Book Review: Project Hail Mary

Carolyn Chen, Staff Writer

How much would it take for you to volunteer for a one-way ticket to space? Seeing stars? Aliens? Maybe even an entire new solar system? It sounds great in theory, but not many would take the chance even if it were offered to them on a golden platter. So, when science teacher Ryland Grace wakes up without his memories on Spaceship Hail Mary, his determination and character are tested by a reluctant truth: Grace is the last hope for humanity, and his mission is not one he will return from.

Through the beginning of the book, Grace and the reader slowly begin to grasp the danger behind Grace’s mission. Back on Earth, a lifeform alien to Earth began to feed on the energy produced by the sun at alarming rates. It was estimated that humans only had a few decades left before the sun would eventually run out of energy and the entire solar system would freeze over. That is where Ryland Grace and the “crew” of Project Hail Mary come in.

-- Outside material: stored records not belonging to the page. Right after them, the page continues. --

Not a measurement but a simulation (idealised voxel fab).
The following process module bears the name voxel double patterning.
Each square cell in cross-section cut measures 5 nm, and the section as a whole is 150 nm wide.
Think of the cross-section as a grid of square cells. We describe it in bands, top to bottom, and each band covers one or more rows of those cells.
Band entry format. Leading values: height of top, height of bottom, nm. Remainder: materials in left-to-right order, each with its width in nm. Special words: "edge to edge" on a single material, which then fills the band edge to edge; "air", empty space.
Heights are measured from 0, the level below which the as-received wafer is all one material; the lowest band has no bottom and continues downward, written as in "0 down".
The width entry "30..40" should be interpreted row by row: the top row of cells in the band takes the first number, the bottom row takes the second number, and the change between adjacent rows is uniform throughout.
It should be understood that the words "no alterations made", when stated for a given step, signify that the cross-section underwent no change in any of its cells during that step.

This reality, constantly repeated throughout the beginning and rest of the book, gives the entire story a sense of urgency. It is unclear just how long Grace’s mission will take, nor how long he has left. Even with Grace’s light-hearted, playful nature, the undeniable fear of the unknown keeps the tension of the book riding high even throughout its 476 pages.

With the truth of Grace’s mission left looming, the reader is distracted by complex formulas and systems that explore the mystic nature of travelling through space with humanity’s greatest scientific technology. The reader learns about aerospace engineering, astronaut training, and even language studies all within the encroaching threat of worldwide extinction.

What truly makes Project Hail Mary shine is Andy Weir’s grasp of character and how he manages to develop most of the main cast of the story through only flashbacks. For example, Eva Stratt, the main foil to Grace, is a cold-hearted, driven, and confident woman that does not hesitate to blow up the arctic ice caps to get a few more years of warmth for Earth. Despite her nature and demeanor, however, Stratt never becomes a true “villain” throughout the story. Weir excels at depicting desperation in his characters, and the reactions of not only Grace but also the people around him make for dynamic and interesting characters that sway the reader to root for them.

Overall, Project Hail Mary leaves the reader feeling full. And without delving too deep into the surprises and twists in the story, Project Hail Mary is definitely worth a read.